Tuesday, April 14, 2015

Irish Trad - Does It Help To Read Music?

Have you ever seen the lyrics to a favorite song and realized that you were mishearing some of the words? Did you benefit from learning what the correct lyrics were? One example that comes to mind is the Grateful Dead song Franklin’s Tower. I used to think that the words “If you plant ice you’re gonna harvest wind” were “If you play nice you’re gonna always win”. What I heard in my head was inferior to the actual poetic lyrics penned by Robert Hunter. Finding this out didn’t in any way take away from my enjoyment of this song that I already loved. It enriched it!

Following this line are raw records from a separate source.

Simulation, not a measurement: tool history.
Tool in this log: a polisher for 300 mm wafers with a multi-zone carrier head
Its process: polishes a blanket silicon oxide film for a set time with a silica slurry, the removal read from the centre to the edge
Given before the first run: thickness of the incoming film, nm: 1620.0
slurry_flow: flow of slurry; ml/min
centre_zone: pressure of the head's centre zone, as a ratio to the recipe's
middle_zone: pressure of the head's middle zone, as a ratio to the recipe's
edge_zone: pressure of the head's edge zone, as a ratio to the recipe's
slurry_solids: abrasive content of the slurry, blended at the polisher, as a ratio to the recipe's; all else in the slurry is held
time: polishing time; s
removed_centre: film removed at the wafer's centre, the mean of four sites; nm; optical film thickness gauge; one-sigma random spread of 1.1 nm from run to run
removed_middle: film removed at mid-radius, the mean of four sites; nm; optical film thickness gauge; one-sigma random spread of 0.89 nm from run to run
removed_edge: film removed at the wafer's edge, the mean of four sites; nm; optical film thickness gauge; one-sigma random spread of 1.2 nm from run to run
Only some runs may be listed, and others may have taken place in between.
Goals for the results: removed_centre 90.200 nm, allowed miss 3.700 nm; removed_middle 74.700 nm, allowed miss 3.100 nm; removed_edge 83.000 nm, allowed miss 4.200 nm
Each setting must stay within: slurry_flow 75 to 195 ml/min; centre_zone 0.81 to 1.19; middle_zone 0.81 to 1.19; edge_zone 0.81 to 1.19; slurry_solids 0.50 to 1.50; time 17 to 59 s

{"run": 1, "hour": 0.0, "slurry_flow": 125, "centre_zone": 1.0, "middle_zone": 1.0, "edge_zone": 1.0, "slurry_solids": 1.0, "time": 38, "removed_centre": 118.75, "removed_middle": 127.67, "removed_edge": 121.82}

I think the same can be done with caution with Irish tunes. When people say that Irish traditional music is an aural tradition and you should learn by ear and not by notation that is true. You should strive to train your ear to learn this music via osmosis and resist the urge to “cheat” and look at the music too early in the process of learning an individual tune. However, glancing at transcriptions of the music can help clarify some muddy areas and help you grasp and remember the tune better, much in the same way that seeing the lyrics to Franklin’s Tower helped correct the faulty words that my mind’s ear was hearing.

I am trying to learn basic tourist French right now prior to a trip to Quebec this summer. I have some audio instruction “tapes” that I got from the library. Since I am a visual learner (and a fairly good speller) it really helps me comprehend the language better if I can pair the audio with the written. So for me, pairing a written phrasebook with the audio helps give me a more complete picture of the expression. The same holds for music: audio + notation vs. audio only.
Jerry Garcia said, “With records, the whole history of music is open to everyone who wants to hear it. Nobody has to fool around with musty old scores, weird notation and scholarship bullshit. You can just go into a record store and pick a century, pick a country, pick anything, and dig it, make it a part of you, add it to the stuff you carry around and see that it’s all music.”
This is definitely the approach I want to take as I continue to learn Irish music and tunes. By listening to the likes of Angelina Carberry, John Carty, Kevin Griffin, Daithi Kearney and Mick O’Connor (slowed down and pitch-corrected as needed) I hope to intuitively get the feel of this music as played on tenor banjo. Ideally, in my case, the years of listening to Jerry Garcia prior to ever playing an instrument can also come through the background of my unconscious when I am attempting to interpret tunes. No harm in that!


Jerry Garica also said “If you’re wondering why in an old-timey band you can’t understand the words very well, it’s because we don’t know them, and we can’t figure them out off the records, so we make up our own as we go along.”

When you can’t understand the exact words you replace them with words of your own choosing based on what fits or what you think it might be. The same is done as a player with your choice of musical notes. You may not like what you see when an Irish tune is written out and may prefer your own way of hearing it. There’s nothing wrong with that, as long as your aural version is driven by purity of intent and not held back by your ignorance or skill limitations. You get to choose how “enlightening” you find someone else’s idea of what the notation should be. Use it as an aid, not as a crux.